Before trying another flavor (antmusic), Adam and the Ants tried to be a punk band.
Kronomyth 1.0: Punks before pirates.
The English “punk” bands that formed in the wake of the Sex Pistols eventually went soft, from Adam and the Ants to XTC. Some quickly shifted gears (The Police), others morphed into goth-rock bands (The Cure, Siouxsie and the Banshees, The Damned). By the time the American punk scene took root, most of the original English punks were playing in quirky pop bands.

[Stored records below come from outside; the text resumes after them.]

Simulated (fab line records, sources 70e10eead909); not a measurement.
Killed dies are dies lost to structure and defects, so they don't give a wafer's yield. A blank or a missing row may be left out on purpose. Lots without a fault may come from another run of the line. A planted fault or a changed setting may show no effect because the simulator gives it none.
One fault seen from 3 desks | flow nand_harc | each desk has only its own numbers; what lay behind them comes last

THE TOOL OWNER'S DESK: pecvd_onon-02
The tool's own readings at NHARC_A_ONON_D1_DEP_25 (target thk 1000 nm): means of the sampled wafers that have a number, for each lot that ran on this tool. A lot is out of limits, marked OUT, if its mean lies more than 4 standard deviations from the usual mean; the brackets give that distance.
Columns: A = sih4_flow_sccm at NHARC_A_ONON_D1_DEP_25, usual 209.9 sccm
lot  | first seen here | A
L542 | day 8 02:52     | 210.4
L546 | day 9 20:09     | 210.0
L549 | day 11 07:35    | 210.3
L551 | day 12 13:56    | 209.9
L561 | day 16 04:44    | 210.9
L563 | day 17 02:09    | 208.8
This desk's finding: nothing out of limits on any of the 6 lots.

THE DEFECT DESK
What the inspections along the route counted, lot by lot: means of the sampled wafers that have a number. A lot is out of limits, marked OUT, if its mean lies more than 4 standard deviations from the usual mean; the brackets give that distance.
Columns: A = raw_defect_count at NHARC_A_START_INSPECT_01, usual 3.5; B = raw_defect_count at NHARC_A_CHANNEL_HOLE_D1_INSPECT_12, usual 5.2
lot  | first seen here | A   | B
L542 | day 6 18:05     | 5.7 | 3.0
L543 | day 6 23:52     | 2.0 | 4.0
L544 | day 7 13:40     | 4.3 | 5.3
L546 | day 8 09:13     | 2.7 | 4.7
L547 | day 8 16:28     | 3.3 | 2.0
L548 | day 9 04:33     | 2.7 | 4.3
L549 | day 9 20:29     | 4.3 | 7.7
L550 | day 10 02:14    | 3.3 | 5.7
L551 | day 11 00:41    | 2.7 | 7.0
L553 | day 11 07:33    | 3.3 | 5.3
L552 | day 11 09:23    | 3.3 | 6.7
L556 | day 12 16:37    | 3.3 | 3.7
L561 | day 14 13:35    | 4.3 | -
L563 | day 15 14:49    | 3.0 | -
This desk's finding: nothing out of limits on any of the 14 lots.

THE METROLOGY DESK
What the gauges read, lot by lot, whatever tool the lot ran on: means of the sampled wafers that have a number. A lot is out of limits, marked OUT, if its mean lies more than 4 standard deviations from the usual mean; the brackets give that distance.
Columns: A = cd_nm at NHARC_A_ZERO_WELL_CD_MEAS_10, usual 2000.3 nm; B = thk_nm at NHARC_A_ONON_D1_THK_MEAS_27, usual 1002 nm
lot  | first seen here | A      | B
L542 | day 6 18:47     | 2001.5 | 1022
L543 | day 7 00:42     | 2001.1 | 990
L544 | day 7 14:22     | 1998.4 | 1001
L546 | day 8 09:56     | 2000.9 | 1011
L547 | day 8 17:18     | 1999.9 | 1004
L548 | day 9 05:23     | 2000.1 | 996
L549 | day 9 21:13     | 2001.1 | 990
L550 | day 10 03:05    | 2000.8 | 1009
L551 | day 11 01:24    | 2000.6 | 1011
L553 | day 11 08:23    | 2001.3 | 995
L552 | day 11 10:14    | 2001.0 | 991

I mention this because Dirk Wears White Sox is definitely a punk record. You’ll detect a hint of the sophisticated harmonies to come, but mostly this is angular, early punk music propelled by stop-and-start rhythms and texture over melody. Think early XTC meets early Siouxsie. It would have been interesting to hear this group evolve, had Malcom McLaren not shanghaied David Barbe (Barbarossa) and Matthew Ashman for the inferior Bow Wow Wow.
I’ll confess, most of these songs are easily overshadowed by what followed on Kings of the Wild Frontier. Still, Cartrouble (especially the second part), Never Trust a Man, Cleopatra, Nine Plan Failed and Catholic Day are songs that every Adam and the Ants fans should hear. They show a different, darker side of Adam Ant—a side that was more interested in pushing buttons than sewing them on. The rest of the Ants deserve a lot of credit for getting the sound right. Barbe gives Rat Scabies competition for punk’s best drummer and Ashman’s guitar playing, while severe, doesn’t yield an inch to convention. More than a few times, I wondered if even Gang of Four sounded this heavy.
Lyrically, well, I’m not always sure what Ant is on about. Maybe that’s to be expected from an album with such an abstruse (or is it just absurd?) title. Animals and Men and The Idea appear concerned with big things, but Ant doesn’t seem to have the attention span to delve deeply into them. Then again, the album’s rapid movement from one musical idea to the next is half of its appeal. Although initially overlooked by the broader record-buying public (the minor label release didn’t help matters), Dirk Wears White Sox got a second, wider showing in the 80s with some minor track shuffling—and no doubt confused a lot of people who were expecting antmusic instead of artmusic.
Original elpee version
A1. Cartrouble (Parts 1&2)
A2. Digital Tenderness
A3. Nine Plan Failed
A4. Day I Met God
B2. Catholic Day
B3. Never Trust a Man (with Egg on His Face)
B4. Animals and Men
B5. Family of Noise
B6. The Idea
CD reissue bonus tracks
13. Whip in My Valise
16. Cartrouble (Parts 1&2)
US reissue elpee version (1983)
A1. Car Trouble (3:24)
A2. Kick (2:08)
A3. Digital Tenderness (2:57)
A4. Nine Plan Failed (5:06)
A5. Family of Noise (2:33)
A6. Tabletalk (5:26)
B1. Zerox (3:45)
B2. Cleopatra (3:12)
B3. Never Trust a Man (with Egg on His Face) (3:10)
B4. Animals and Men (3:14)
B5. The Idea (3:21)
B6. Whip in My Valise (3:55)
Adam Ant (all voices, electric and acoustic guitar, piano, harmonica), Matthew Ashman (guitar, piano), David Barbe (percussion), Andrew Warren (bass). Produced by Adam Ant; engineered by Benny King.
Front cover photography and concept by Clare Johnson and Juanito Antonio Wadhwani. Models dress by Clare Johnson. Inner sleeve portraits by Philip Grey. Graphics and layout by Derek Bradbury.
Released on elpee in November 1979 in the UK (Do-IT, RIDE 3) with lyrics innersleeve.
- Re-issued on elpee and cassette in 1981 in the UK (DO IT/Virgin, RIDE 3/M3). Reached #16 on the UK charts.
- Re-released with new track order on elpee and cassette in April 1983 in the US (Epic, FE/PET 38698) with lyrics innersleeve.
- Re-packaged with Kings of the Wild Frontier on expanded 2-for-1 2CD in 2000 in the UK (Columbia, 499924 2) with 3 bonus tracks.
- Re-released on expanded, remastered compact disc in 2006 in Europe (Sony/BMG, 88697003072) with 8 bonus tracks.